Traffic lights lead to congestion, but

there are some simple solutions

SIR, - It is difficult to understand how the traffic lights on Skipton Road at the bottom of Victoria Avenue in Ilkley can be described as 'reducing congestion'.

The problem in that area was the obstruction that traffic travelling from the Addingham direction caused when turning right up Victoria Avenue. One vehicle would hold up many vehicles.

The simplest way of solving that problem would have been to buy a small portion of the field at the side of the road, in order to widen the road and allow the traffic to swing around any vehicles in the middle of the road waiting to turn right.

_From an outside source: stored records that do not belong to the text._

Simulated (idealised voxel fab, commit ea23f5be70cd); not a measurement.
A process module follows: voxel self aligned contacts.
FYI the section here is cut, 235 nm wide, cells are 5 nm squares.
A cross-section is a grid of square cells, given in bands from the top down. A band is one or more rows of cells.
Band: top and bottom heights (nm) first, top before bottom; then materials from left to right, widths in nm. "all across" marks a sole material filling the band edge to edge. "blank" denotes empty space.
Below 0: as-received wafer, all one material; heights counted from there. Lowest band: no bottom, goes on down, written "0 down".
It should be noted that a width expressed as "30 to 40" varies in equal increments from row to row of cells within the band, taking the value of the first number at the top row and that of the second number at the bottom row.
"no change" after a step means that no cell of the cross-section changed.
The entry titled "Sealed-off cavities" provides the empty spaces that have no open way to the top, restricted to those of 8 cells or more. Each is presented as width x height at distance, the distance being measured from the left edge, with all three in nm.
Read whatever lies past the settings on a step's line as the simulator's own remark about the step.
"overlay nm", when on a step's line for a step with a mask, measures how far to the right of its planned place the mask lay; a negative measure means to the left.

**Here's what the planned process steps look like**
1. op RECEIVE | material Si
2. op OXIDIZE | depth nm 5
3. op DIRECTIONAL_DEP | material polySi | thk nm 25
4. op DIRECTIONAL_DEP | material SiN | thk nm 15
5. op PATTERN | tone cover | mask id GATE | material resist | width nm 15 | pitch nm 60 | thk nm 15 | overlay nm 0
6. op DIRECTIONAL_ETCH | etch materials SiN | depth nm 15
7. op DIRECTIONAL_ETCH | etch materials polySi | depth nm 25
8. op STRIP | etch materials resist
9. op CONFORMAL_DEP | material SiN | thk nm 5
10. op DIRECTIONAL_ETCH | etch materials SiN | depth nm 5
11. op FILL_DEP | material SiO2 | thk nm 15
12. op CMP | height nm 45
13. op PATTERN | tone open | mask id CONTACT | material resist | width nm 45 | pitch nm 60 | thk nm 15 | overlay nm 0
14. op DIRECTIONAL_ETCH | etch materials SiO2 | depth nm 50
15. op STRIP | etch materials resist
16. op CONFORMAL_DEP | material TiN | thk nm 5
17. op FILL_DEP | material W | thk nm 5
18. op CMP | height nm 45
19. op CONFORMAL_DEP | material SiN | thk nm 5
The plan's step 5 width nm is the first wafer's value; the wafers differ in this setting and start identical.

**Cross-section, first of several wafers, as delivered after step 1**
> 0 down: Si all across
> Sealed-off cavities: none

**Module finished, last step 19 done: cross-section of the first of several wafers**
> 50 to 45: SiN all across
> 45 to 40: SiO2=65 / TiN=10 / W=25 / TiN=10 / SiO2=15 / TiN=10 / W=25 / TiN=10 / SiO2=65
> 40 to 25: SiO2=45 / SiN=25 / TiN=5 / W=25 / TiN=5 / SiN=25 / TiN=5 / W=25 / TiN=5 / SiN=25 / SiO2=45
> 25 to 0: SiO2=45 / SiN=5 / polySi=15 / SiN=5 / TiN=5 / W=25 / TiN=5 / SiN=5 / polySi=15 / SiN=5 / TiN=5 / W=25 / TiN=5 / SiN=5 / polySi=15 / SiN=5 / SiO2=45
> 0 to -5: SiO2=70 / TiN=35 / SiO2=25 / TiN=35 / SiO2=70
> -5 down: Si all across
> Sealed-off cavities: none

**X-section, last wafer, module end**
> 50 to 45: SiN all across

This problem has been seriously exacerbated with the traffic lights, and now one car coming out of Victoria Avenue can hold up 40 or 50 cars at peak times and often ten or more cars during the day.

The quality of life for those driving at peak times, or holidaymakers passing through Ilkley, is damaged either daily or infrequently by being so delayed.

On the assumption that highways will not adopt the above suggestion, and immediate improvement could be made by making that junction 'No right turn' for traffic travelling from Addingham in the direction of Ilkley.

They could then turn right at Easby Drive where Skipton Road is wide enough to avoid any of these vehicles holding up other moving traffic. Easby Drive is adequately wide enough to be a safer access for them.

In fact, there is already provision for right turning traffic at that junction.

When it comes to congestion in Ilkley, the closing of Castle Road some years ago aggravated that situation because some people travelling to Middleton would avoid the traffic light by going down Castle Road, and they are now forced through the funnel of the traffic lights on Skipton Road and Brook Street.

I cannot imagine how the road narrowing schemes in the centre of Ilkley can ease congestion. I would have thought that if anything they cause a hindrance. The latest ones, at the junction of Wells Road and Station Road, seem to have no logic whatsoever. It was not long ago that, at enormous expense, the pavement was relaid and now we have Tarmac extensions!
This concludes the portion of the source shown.